They would then attend high-end stores, usually in Oxford Street and Knightsbridge, purchasing luxury items such as designer handbags, jewellery and giftcards, which would be sent back to the crime network.

After the laundering process was completed, Morgan-Findlay would often brag to his numerous contacts and send videos and screenshots of the mule account displaying the stolen proceeds in a bid to encourage them to open more mule accounts.


The Met opened an investigation after officers were alerted to a Facebook account, which appeared to be in use for the sole purpose of attracting money mules.

Videos and photographs were posted on the account requesting various types of accounts that the Facebook user wanted.

In one of the videos, the user is seen wearing a Cartier watch with a black strap. During another communication, he gave a mobile number that he could be contacted on – this came back as belonging to Morgan-Findlay.

As part of their enquiries, detectives uncovered that Huang had a ‘man on the inside,’ in the form of a bank employee who opened fraudulent bank accounts for Huang in exchange for money and gifts.
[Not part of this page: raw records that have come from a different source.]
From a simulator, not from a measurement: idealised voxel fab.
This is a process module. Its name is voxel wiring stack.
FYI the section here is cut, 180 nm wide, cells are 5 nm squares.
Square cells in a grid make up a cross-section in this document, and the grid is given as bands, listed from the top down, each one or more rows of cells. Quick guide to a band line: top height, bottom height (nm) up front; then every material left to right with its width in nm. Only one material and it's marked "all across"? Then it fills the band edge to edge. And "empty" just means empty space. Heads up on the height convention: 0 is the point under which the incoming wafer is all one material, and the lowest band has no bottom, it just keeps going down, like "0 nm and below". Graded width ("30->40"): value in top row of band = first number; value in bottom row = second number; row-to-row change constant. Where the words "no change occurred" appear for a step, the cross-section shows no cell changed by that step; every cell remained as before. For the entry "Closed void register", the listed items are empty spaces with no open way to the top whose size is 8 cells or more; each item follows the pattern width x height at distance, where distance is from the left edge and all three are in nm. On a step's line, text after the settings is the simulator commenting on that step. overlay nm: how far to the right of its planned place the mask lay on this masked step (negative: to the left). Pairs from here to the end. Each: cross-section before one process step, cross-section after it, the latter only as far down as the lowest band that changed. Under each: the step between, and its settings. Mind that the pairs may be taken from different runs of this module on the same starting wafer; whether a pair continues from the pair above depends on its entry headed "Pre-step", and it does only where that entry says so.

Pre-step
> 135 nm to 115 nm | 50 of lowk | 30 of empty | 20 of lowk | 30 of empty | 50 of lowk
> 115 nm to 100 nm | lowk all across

This man was Touhami, and officers found a number of messages had been exchanged on WhatsApp between the pair. The duo were also captured meeting on CCTV.

In April 2018, Morgan-Findlay was arrested by officers, who recovered the mobile phones and a number of items including a Cartier watch identical to the one in the Facebook video.

He was released under investigation pending further enquiries. He was interviewed under caution on two further occasions in 2018 and 2019, where he answered no comment to all questions put to him.

Officers re-arrested Morgan-Findlay at his home address on Tuesday, 23 June on suspicion of money laundering offences. He answered no comment to all questions put to him and was charged the same day.

Huang was sentenced to five years and six months’ imprisonment.

News Shopper: Ayman Touhami

Touhami, 25, of Oakmead Road, Lambeth, was sentenced at Inner London Crown Court on Tuesday, May 11 to 18 months’ imprisonment, suspended for 18 months.

Detective Constable Angelina Pitorri, the investigating officer from the Met’s Cyber Crime Unit, said: “This has been a long and complex investigation, which saw officers working around the clock for more than two and a half years to bring Huang, Morgan-Findlay and Touhami to justice.

"I’d also like to thank our partners at the Cyber Defence Alliance for bringing this to our attention and providing us with a comprehensive evidential package, which allowed us to kick-start our investigation.

“Huang and Morgan-Findlay made their living off the misery of others, while Touhami enabled this to happen by abusing his position at the bank in exchange for cash and gifts.

"While there’s no evidence to suggest they directly defrauded the victims themselves, they clearly played a key role in this organised crime network.

“Money laundering is often glamorised in popular media, and can be thought of as a victimless crime, however every pound involved has been taken from an innocent member of the public and it has a significant impact on their lives.”